The Delhi government recently announced that it would be mandatory for officials of the transport department and Delhi Transport Corporation to travel in public transport buses at least once a week, with an aim to encourage the use of public transport and to have a feedback mechanism to improve it further.
This focus on public transportation is a welcome development considering the fact that the city is facing several urban transportation-related difficulties, including traffic congestion, traffic accidents, and environmental degradation. These are mainly due to the rising population, rapid urbanization and increasing car ownership.
The conventional approach to address urban transport problems has been to build more roads, but this has only encouraged more car-based traffic. As cities try to accommodate motorized transport, they tend to grow larger and become less dense by building low-density housing on the outskirts. This quick-fix solution leads to more traffic congestion on roads and lowers average speeds.
Thus, there is a need to devise alternate sustainable solutions to the urban transport problem. A simple solution is to use the ASI (Avoid, Shift and Improve) framework, first developed in Germany in the early 1990s.
Avoid means improving the efficiency of the transport system and reducing the need for motorized travel. A solid public transport network and transit-oriented development can help in reducing the need to travel and reducing the trip lengths.
Shift refers to moving towards more energy-efficient transport modes. Electrifying transport, using renewable energy alternatives and promoting active transportation (walking and cycling) are some of the ways to move in this direction.
Lastly, Improve focuses on investments in Research & Development to improve technology. This technology could help attain improved vehicle and fuel efficiencies, increased operational efficiency of public transport and progress in emergent technologies like electric mobility. We should also focus on using Data analytics and Artificial Intelligence to develop Smart Mobility solutions to these challenges.
Several public policy tools that aid in transportation demand management can support the ASI Framework. The following paragraphs talk about four such instruments.
The first tool is congestion pricing, an extra charge car users have to pay for using the public infrastructure during peak hours. A good case study for seeing the power of this tool is the Stockholm Congestion Charge. Studies show that congestion in the city decreased by 30-50 percent on arterial roads once this charge was implemented.
Another tool is the setting up of Low Emission Zones. These are areas within cities with various restrictions on the operation of polluting vehicles. For example, London’s Ultra-Low Emission Zones (ULEZs) reduced nitrogen dioxide levels by 37% compared to roads far outside the zone. The decision was taken by Delhi Transport Department to not allow diesel vehicles over ten years old and petrol vehicles over fifteen years old in Delhi and the National Capital Region (NCR) is also a good example of using this tool.

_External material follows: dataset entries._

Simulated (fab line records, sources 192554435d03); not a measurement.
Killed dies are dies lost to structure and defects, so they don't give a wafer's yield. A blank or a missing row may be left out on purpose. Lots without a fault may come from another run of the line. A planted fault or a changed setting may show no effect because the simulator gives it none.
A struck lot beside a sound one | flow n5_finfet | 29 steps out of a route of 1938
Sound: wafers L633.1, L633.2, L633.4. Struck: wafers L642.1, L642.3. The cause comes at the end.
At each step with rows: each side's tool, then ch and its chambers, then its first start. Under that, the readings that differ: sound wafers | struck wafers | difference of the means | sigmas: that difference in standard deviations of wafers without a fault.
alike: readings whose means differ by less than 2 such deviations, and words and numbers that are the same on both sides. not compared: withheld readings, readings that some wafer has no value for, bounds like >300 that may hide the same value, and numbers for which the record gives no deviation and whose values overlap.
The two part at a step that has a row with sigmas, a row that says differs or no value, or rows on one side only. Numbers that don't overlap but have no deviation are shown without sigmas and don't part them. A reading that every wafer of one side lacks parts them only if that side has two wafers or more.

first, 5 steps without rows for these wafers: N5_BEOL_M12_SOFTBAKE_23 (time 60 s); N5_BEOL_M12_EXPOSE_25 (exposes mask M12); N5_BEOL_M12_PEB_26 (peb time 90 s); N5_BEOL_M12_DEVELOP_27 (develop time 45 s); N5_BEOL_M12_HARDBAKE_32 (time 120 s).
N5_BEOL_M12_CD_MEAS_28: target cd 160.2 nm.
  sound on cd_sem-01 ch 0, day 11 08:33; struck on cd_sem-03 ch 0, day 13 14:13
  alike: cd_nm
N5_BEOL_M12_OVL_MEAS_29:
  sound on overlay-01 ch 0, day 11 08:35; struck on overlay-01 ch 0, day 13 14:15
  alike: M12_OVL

The third tool that is very powerful and worth using is Parking Pricing and Regulations. While parking charges help deter car usage, inadequate and poorly managed parking facilities often force vehicle owners to park on the streets illegally. Illegal on-street parking leads to narrowing roads and more congestion. Thus, there is a need to ensure that parking facilities are well-regulated and illegal parking curbed. Beijing Municipal Government (BMG) has implemented a model that can serve as a good example. The BMG developed a differential parking pricing system by creating three different zones within the city based on the traffic congestion in the area. This approach resulted in a significant reduction in on-road and off-road parking, thanks to the proper planning and strict execution by the authorities.
The fourth and final tool is designing Dedicated Routes for public transport vehicles like the Bus Rapid Transport System. The main characteristic of public transport is its efficiency in moving a large number of people. Having a dedicated route through which buses can move and carry a significant proportion of individuals at a faster pace can help reduce travelling time and promote the use of public transport. The Ahmedabad BRTS, MyBus (Bhopal) and IBus (Indore) are successful examples of such dedicated routes.
India’s urban transportation and urbanization policies have been supply-centric and need to move towards a demand-centric model to move more passengers for a given transport supply. While the efforts made by Indian cities like Delhi to tackle the menace of urban transport-related issues are praiseworthy, a comprehensive and systematic effort with a rethink on the way urban transport planning is done is a need of the hour.